President Trump recently announced his infrastructure plan to fix the nation’s highways, bridges, and transit - a $1.5 to $1.7 trillion investment. And while lawmakers on both sides of the aisle support infrastructure legislation, most states, including Connecticut, are disappointed in the funding formula.
Connecticut Congresswoman Rosa DeLauro, who's proposed her own multi-step plan that includes a National Infrastructure Development Bank, says she was elated when the president talked about investing in the nation’s infrastructure, but has deep concerns about how it's funded.
"It's about grants, it's about loans, it's about a variety of efforts, but it puts the burden onto states and cities to come up with 80 percent of the financing," DeLauro said.

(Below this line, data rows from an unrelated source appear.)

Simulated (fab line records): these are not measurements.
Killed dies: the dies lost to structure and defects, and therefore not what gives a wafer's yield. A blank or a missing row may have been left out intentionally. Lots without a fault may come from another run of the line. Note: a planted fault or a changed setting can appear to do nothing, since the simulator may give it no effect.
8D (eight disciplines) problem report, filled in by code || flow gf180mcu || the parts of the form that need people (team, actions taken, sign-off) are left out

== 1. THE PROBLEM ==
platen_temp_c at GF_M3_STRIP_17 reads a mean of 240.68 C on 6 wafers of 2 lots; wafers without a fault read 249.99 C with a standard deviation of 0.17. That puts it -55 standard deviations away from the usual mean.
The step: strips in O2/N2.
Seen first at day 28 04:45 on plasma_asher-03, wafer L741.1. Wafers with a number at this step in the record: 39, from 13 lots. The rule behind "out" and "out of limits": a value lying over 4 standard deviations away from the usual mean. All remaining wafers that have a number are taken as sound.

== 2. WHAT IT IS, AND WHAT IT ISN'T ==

A complete reversal from the past, according to state Representative Matt Lesser. He said federal highway transportation projects were historically 80 percent funded by the federal government, while the states paid about 20 percent.
"So in addition to figuring out, how are we going to be able to fund our existing projects, how are we going to be able to build projects we've already committed to? We're now being asked to come up with a magical new source of funding that just simply doesn't exist,” he said.
Lesser’s in favor of creating an infrastructure bank on the state level. He joined DeLauro at a construction company in Branford, where he announced that they've just introduced a bill, modeled after similar legislation in California, to create a Connecticut infrastructure bank.